DISA increasing its role in the cyber fight
Agency officials describe the advantages of software-defined networks and their role in "hunting" the enemy.
The Defense Information Systems Agency is continuing to play an increasingly important role in the U.S. fight in cyberspace.
“Our marriage to Cyber Command is beginning to expand,” Tony Montemarano, executive deputy director of DISA, told an audience at a Tuesday breakfast hosted by AFCEA’s DC chapter. “We have the Joint Force Headquarters with us and I will tell…their role is expanding,” he said, referring to DISA’s Joint Force Headquarters-Department of Defense Information Networks, or JFHQ-DODIN, which reached initial operational capacity in January of 2015. The headquarters is described as Cyber Command’s operational arm responsible for directing global DODIN operations.

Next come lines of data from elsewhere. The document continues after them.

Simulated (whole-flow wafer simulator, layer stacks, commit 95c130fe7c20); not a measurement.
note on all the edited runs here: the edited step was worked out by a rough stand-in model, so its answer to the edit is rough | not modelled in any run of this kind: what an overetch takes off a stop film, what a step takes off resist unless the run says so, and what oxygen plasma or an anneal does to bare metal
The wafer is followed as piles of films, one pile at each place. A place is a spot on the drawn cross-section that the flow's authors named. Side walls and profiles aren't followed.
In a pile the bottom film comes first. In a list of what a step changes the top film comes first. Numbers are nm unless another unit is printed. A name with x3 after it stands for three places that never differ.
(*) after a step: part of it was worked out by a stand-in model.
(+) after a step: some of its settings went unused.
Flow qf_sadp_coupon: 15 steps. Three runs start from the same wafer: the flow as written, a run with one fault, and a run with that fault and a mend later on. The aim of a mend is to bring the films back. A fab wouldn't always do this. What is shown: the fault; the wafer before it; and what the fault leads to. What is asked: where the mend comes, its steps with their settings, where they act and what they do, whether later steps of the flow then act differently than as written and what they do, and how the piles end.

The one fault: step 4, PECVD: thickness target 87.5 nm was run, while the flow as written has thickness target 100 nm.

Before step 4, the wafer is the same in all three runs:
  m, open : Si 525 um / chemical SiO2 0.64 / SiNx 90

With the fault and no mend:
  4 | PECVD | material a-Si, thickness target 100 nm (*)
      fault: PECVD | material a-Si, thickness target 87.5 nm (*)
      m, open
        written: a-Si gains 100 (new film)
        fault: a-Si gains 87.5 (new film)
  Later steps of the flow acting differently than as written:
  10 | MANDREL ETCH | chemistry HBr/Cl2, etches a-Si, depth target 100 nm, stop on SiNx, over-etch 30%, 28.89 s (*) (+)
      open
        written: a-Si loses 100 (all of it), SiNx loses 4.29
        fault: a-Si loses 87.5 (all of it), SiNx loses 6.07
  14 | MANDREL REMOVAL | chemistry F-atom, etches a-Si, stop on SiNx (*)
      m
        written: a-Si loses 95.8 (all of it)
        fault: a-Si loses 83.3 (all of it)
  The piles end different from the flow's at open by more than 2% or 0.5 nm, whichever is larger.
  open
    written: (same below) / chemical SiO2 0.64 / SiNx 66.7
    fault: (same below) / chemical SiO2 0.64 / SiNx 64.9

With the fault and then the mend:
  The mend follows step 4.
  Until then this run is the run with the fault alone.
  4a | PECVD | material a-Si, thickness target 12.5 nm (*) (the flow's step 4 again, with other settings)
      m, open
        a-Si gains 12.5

“Where DISA is responsible for the infrastructure we’ve deployed, the Joint Force Headquarters is responsible for every other infrastructure that’s either connected to the DISA infrastructure or beyond – the DODIN as a whole…That’s what it’s focused on,” Montemarano said. “And our expanded role quite frankly is from a resourcing perspective.”
“We’re in the fight everyday – the threat is real,” John Hickey, DISA’s cyber security authorizing official, at the event. “What we’re focused on is, what is that current threat, what is that threat going to evolve to so when they talk to the SDN [software defined network]? I’m interested in SDN from the ability to move around what I call the information battlefield to execute and stay ahead of the enemy and put up systems and take them down and move them and – just like you would on a modern battlefield.”
A software-defined network can present adversaries with a moving target, something Lt. Gen. Alan Lynn, DISA’s director and the commander of JFHQ-DODIN, has previously said he’d like to achieve. “Imagine networks that would spin up, drop, spin up and drop, and now you’re an adversary trying to get into a network that just dropped,” he said during an event in November. It’s hard to launch persistent attacks on a “software defined network that’s changing all the time… So I want to get to that point where we’re developing something that’s really hard to attack.”
Hickey also described at Tuesday’s breakfast how cyber protection teams are beginning to hunt the enemy in cyberspace. “The biggest change both in DOD and the commercial world … is we’re going out and hunting for the enemy on a daily basis. So we have teams that are looking at that – cyber protection teams,” he said. However, given the security nature of the mission, Hickey declined to elaborate on the “hunt mission.” “So we don’t really talk about where we’re hunting, obviously, we don’t even tell the people on the inside where we’re necessarily hunting things and we’re certainly not going to tell the folks on the outside, right?” he told Defense Systems following the panel discussion.
The Army recently, through an innovative acquisition approach, awarded next-generation prototype kits to support its Cyber Protection Teams. The Army said the kits will be used to inform specifications prior to fielding decisions and broader procurement.
Despite this seemingly aggressive posture, Montemarano said DISA is not in the business of offensive cyber. “We are strictly operations and defense,” he said.
And in spite of DISA’s growing cyber role, Montemarano said a shrinking budget was hindrance. “The budget is getting worse and worse…We in the IT community are competing with jet planes, carriers and tanks and we have to come to grips with that.”